Please see my other blog for Oracle EBusiness Suite Posts - EBMentors

Search This Blog

Note: All the posts are based on practical approach avoiding lengthy theory. All have been tested on some development servers. Please don’t test any post on production servers until you are sure.

Wednesday, December 03, 2014

Exadata: Defining the Threshold for Exadata Cell

In Exadata an alert is automatically triggered when a predefined hardware or software issue is detected, or when a metric exceeds a threshold. By default, there are no thresholds defined but you can define your own if you want.


1- List the thresholds currently defined on the Exadata cell.

CellCLI> list threshold
CellCLI>

2- The LIST ALERTDEFINITION command displays all available sources of the alerts on the cell. You can use this list to remind yourself which metrics can have thresholds associated with them.

CellCLI> list alertdefinition 
CellCLI> list alertdefinition cl_fsut detail 

3- Create a warning threshold for file system utilization on the root (/) file system.

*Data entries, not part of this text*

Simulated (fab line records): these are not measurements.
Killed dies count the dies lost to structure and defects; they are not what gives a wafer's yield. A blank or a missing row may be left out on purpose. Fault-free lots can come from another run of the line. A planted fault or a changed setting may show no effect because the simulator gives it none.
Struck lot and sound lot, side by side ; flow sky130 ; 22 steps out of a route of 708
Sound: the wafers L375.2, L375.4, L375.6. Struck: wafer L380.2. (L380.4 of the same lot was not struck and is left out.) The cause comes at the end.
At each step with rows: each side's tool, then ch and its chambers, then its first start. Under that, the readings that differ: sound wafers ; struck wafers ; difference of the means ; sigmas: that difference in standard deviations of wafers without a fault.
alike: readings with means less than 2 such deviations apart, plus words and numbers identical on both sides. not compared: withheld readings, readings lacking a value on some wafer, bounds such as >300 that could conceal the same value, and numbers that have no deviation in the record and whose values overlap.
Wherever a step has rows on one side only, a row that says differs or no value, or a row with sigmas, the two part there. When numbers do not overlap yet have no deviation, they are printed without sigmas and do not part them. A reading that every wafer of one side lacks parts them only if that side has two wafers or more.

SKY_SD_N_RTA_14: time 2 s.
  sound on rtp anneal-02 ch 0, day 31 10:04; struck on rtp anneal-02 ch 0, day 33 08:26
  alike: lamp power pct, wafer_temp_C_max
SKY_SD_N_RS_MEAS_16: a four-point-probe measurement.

CellCLI> list metriccurrent cl_fsut
         CL_FSUT         "/"                     63 %
         CL_FSUT         "/boot"                 28 %
         CL_FSUT         "/dev/shm"              0 %
         CL_FSUT         "/opt/oracle"           36 %
         CL_FSUT         "/var/log/oracle"       7 %

CellCLI> list metriccurrent cl_fsut detail
         name:                   CL_FSUT
         alertState:             normal
         collectionTime:         2014-12-02T13:33:50+03:00
         metricObjectName:       "/"
         metricType:             Instantaneous
         metricValue:            63 %
         objectType:             CELL_FILESYSTEM

         name:                   CL_FSUT
         alertState:             normal
         collectionTime:         2014-12-02T13:33:50+03:00
         metricObjectName:       "/boot"
         metricType:             Instantaneous
         metricValue:            28 %
         objectType:             CELL_FILESYSTEM

         name:                   CL_FSUT
         alertState:             normal
         collectionTime:         2014-12-02T13:33:50+03:00
         metricObjectName:       "/dev/shm"
         metricType:             Instantaneous
         metricValue:            0 %
         objectType:             CELL_FILESYSTEM

         name:                   CL_FSUT
         alertState:             normal
         collectionTime:         2014-12-02T13:33:50+03:00
         metricObjectName:       "/opt/oracle"
         metricType:             Instantaneous
         metricValue:            36 %
         objectType:             CELL_FILESYSTEM

         name:                   CL_FSUT
         alertState:             normal
         collectionTime:         2014-12-02T13:33:50+03:00
         metricObjectName:       "/var/log/oracle"
         metricType:             Instantaneous
         metricValue:            7 %
         objectType:             CELL_FILESYSTEM

Set the warning level to a value slightly larger than the utilization you observe above.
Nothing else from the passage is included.